Portland High grad Josh Longstaff, right, shown as head coach of the Erie Bayhawks’ in 2017, has been hired as an assistant coach for the Chicago Bulls. Joel Page/Staff Photographer

Josh Longstaff, a Portland High grad, has been hired as an assistant coach for the Chicago Bulls as new coach Billy Donovan fills out his staff.

For Longstaff, who broke into the NBA with the video department of the Oklahoma City Thunder in 2010 after five years as a high school coach in Maine, it’s a significant promotion. This gives him his first front-of-the-bench role after spending the past two seasons with Milwaukee under Mike Budenholzer.

He started in 2010 as a player personnel coordinator with the Thunder before eventually taking over as video coordinator, player development coach and video analyst. He spent two seasons with the New York Knicks as a player development coach and then an assistant coach from 2014-16, and then as a head coach with the Atlanta Hawks’ G League affiliate Erie in 2017-18.

Player development has been a key focus point of the Bulls’ new front office since Arturas Karnisovas took over in April, and adding Longstaff to the team seems to align with that goal.

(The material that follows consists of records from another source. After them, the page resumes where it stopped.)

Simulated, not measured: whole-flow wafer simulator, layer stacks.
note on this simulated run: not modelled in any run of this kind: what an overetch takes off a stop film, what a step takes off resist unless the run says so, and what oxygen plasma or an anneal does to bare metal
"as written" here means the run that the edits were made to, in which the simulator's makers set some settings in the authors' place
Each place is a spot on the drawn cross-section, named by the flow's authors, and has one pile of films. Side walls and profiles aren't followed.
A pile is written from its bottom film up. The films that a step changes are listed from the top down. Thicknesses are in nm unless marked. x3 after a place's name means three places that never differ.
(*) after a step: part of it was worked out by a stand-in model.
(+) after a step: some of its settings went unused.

“It’s all about the players,” Longstaff said in a video by the National Basketball Coaches Association. “It’s all about them improving one day at at time, it’s about us as coaches improving one day at a time. That’s something I learned right off in Oklahoma City and I’ve tried to carry that with myself… and just making sure that the players understand that they come first. They’re the most important thing and without them, there isn’t us.”

Also expected to join Donovan’s staff is Maurice Cheeks. He and Longstaff are expected to join former Philadelphia 76ers assistant John Bryant, who the Philadelphia Inquirer reported last week is also taking a job with the Bulls, although his exact title is unknown. Chris Fleming, who was the lead assistant under Jim Boylen, still currently remains on the staff after the Bulls fired the rest of Boylen’s assistants last month.

Cheeks, who was born in Chicago, played for 15 seasons in the NBA before three different stints as a head coach in Portland, Philadelphia and Detroit. He has been with Donovan since 2015 as his right-hand man, so he was connected to the Bulls almost immediately after they hired Donovan.